In early Victorian times, it's Christmas Eve and one moneylender, Ebeneezer Scrooge (Alastair Sim) is about as far from the festive spirit as it is possible to get. There is no generosity or forgiveness in this man's ice cold heart, and indeed he resents the whole holiday as a trick to take away one day of the year when he could be making more money, miser that he is. When debtors ask him for an extension on their loans he knocks them back, telling them it is nothing to do with him that they cannot pay, and if they spend time in prison so be it, and when his nephew Fred (Brian Worth) asks him round tomorrow out of courtesy, he gets nothing but a curt dismissal...

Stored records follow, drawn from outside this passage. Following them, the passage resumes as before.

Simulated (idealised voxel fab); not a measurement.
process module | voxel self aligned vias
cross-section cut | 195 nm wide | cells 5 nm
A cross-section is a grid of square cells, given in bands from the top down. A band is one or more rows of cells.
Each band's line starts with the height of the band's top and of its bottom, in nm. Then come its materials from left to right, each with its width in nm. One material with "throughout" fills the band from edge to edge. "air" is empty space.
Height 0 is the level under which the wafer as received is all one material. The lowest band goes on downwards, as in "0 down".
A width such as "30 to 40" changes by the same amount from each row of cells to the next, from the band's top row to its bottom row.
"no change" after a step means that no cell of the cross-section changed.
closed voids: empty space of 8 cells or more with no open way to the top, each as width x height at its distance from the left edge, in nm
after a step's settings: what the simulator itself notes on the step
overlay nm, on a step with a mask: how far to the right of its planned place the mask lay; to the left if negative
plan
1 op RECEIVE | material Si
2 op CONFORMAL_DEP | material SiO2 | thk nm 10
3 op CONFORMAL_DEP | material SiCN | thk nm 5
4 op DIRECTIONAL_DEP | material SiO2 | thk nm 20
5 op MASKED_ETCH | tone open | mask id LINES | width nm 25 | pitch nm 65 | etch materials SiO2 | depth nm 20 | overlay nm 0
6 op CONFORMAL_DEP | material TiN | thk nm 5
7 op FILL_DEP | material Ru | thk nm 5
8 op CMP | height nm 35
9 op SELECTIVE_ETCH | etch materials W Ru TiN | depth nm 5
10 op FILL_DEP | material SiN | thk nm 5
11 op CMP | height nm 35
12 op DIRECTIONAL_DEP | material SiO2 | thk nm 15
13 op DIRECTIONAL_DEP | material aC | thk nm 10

Even when this version of Charles Dickens' classic story A Christmas Carol was released in 1951 there must have been many grumbling, not again, do we really need another one? All these decades later and it has become the most adapted work of fiction of all time, so you might think as more and more variations on the plot are found from Mickey Mouse to Blackadder in television to the Muppets in the movies going back to a relatively straightforward recreation of Dickens' intentions may seem a little plain, yet the years have been very kind to this British incarnation of the tale, and much of that was thanks to one of the finest actors to take the role of Scrooge.
Rare is it that you see a performer who truly understands the part as well as Sim did here, getting under the skin of the man and his initial, flinty and unmoved reaction to not only Yuletide but to his fellow man as well, being terminally unimpressed with any show of kindness or goodwill, treating any form of courtesy as some subterfuge: Scrooge does not believe any man or woman has it in them to be anything but selfish and self-serving, because that's the way he sees himself. That Sim made us understand the character went a long way to the emotional payoff of the finale, but the theme that anyone can be redeemed, even an icily exploitative old bastard like Ebeneezer, contributed immensely to the overall effect, that Christmassy warmth Dickens was so intent on delivering.
The author was committed to highlighting social injustice in his stories, though what he did with this was not to spend page after page in scathing criticism of those stepping on the bodies of the poor to get to the top, but instead to appeal to the better nature he wanted to believe was hidden in even the most reprehensible of people. To do this, he applied supernatural means to his narrative, thus among other things laying the groundwork for the appeal for ghost stories at Christmas; there can be few as influential outside of the Bible itself which did more to establish exactly how we should be treating everyone else at that time of year. Once we have been made aware of Scrooge's nastiness, the stage is set for his comeuppance, but it's not what lesser writers might have done with him.
Dickens and this film feel a curious sympathy for the old man, displaying the qualities of forgiveness they wish to bring out in him by taking him first on a trip down memory lane so we may perceive what has brought him to this sorry state. When his late partner in business Jacob Marley (Michael Hordern) visits him as a spectre that night and tells him he will be attended by three spirits, Scrooge goes through denial straight to terror, but the Spirit of Christmas Past (Michael Dolan) is a mild mannered soul with nothing but sorrow for the tragedies in the miser's background which shaped him, including the death of his sister and the love of his life leaving him alone. Then it's Christmas Present (Francis De Wolff) who illustrates how badly many are off, including Scrooge's clerk Cratchit (Mervyn Johns) and his family, who could do with the benefit of the boss's intervention. Lastly, the true horror, the future as Scrooge goes unmourned and all potential for good gone; Sim's resulting transformation is both funny and moving, with nothing glib, one of the finest insights to a classic text ever rendered on the big screen. Music by Richard Addinsell.